As surreal as it may seem, a man and his pistol saw to it that little ’ol Tyrone became the focus of the world for a while for all the wrong reasons.
Like or not, me and a couple of my cohorts at your local news source have since had to spend many hours focusing on Joe Aldridge’s stunning actions. I think I speak for everyone when I say it’s not the kind of thing anyone around these parts could ever have imagined being on the front-page of the local weekly (much less the home page of NBC.com), and we’ll never be able to put it entirely out of our memory banks.
But we can and will move on (because that’s all we can do) and that will be nice.
I’ve seen and heard a lot since Joe Aldridge gained permanent infamy last Friday – so much that at it at times has been hard to sort things out and even to simply process the moment. So many layers, so many side notes, so many results, ramifications and effects.
Some of the information and feedback I’ve absorbed during this unforeseen, undesirable trek has consisted of critiques of the way news sources deal these days with violent, fatal events. I’ve heard people express positive and negative viewpoints, and I completely understand both.
One thing I find particularly interesting is the notion that media “fuels the fire” by dedicating significant coverage to the actions of the likes of Joe Aldridge, and that maybe the next Joe Aldridge becomes such out of a twisted yearn for being emboldened on TV screens and newspaper pages. I think there is probably some merit to that concept, but I think the state of violence in today’s world has less to do with lost souls seeking a macabre place in history than it does unavoidable, unstoppable deterioration of mankind’s glass house, as is well documented in the Bible.
People care less and less about the welfare of others and about God’s will, and what’s happening (or more accurately not happening) inside the walls of homes from Maine to California and from South Africa to Sweden prevents young people from growing up with a true understanding of right and wrong.
I do, however, agree with the idea that the American media in general is guilty of following the same path as the rest of society, and there is a lot of shoddy work presented as “good” these days on TV newscasts and on newspaper pages. Surely, some bigger media sources even lean toward an unwritten, unspoken policy of embellishing and sensationalizing.

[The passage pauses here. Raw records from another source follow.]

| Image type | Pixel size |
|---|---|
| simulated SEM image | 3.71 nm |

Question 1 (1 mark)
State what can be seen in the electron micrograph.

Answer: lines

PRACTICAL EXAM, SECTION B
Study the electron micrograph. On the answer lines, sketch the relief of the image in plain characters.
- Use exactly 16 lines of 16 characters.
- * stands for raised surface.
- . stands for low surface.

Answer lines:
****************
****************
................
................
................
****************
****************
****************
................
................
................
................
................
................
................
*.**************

It’s a shame, but I feel good about the way the Houston Herald dealt with Texas County’s darkest hour, and I submit that what we do is as straight forward and transparent as we can make it, and is never designed to “sell papers” in sacrifice of good journalism.
We dig deep to provide valuable information in news and feature articles, and my opinion-oriented columns come straight from the heart, and when content seems sensational or dramatic, that’s because it’s nature (and it’s reality) steers it that way.
What is, is and there’s no getting around it. With that in mind, we try to present what is to the best of our ability.
With regard to the situation in Tyrone, people badly wanted as much information as they could get about it as quickly as they could get it, so we were only doing our jobs by posting update after update on the Herald website. In case there is any doubt people were hugely interested, consider that this past Monday morning, the main (ever-growing) “Tyrone tragedies” story had been viewed close to 250,000 times (a quarter million!). Also consider that it’s unusual for a story on the site to eclipse the five-figure mark (let alone six), and a No. 1 story for an entire year might have about five to maybe 10 percent as many looks as this online juggernaut has already accumulated.
That’s, well, I’m not sure what that is other than phenomenal.
Anyway, as someone who has lived for extended periods in many corners of the U.S. (California, Washington and Georgia, to be specific), I wouldn’t want to be anywhere other than Texas County. While the world is in a permanent downward spiral, at least this place is arriving late for the party and there is still a lot of good here to be immersed in.
The Bible tells us every man has an appointed number of days to live, as determined by God (Job 14:5). All we can do is live each day knowing His will precludes ours (even when it comes to “survival”), and be glad for each and every day and each and every circumstance (1 Thessalonians 5:16-18)
So now we pick up and press on, just as the survivors of far greater calamities have always done. Because that’s all there is to do.
Because life goes on – God willing.
Doug Davison is a writer, photographer and newsroom assistant for the Houston Herald. Email: firstname.lastname@example.org.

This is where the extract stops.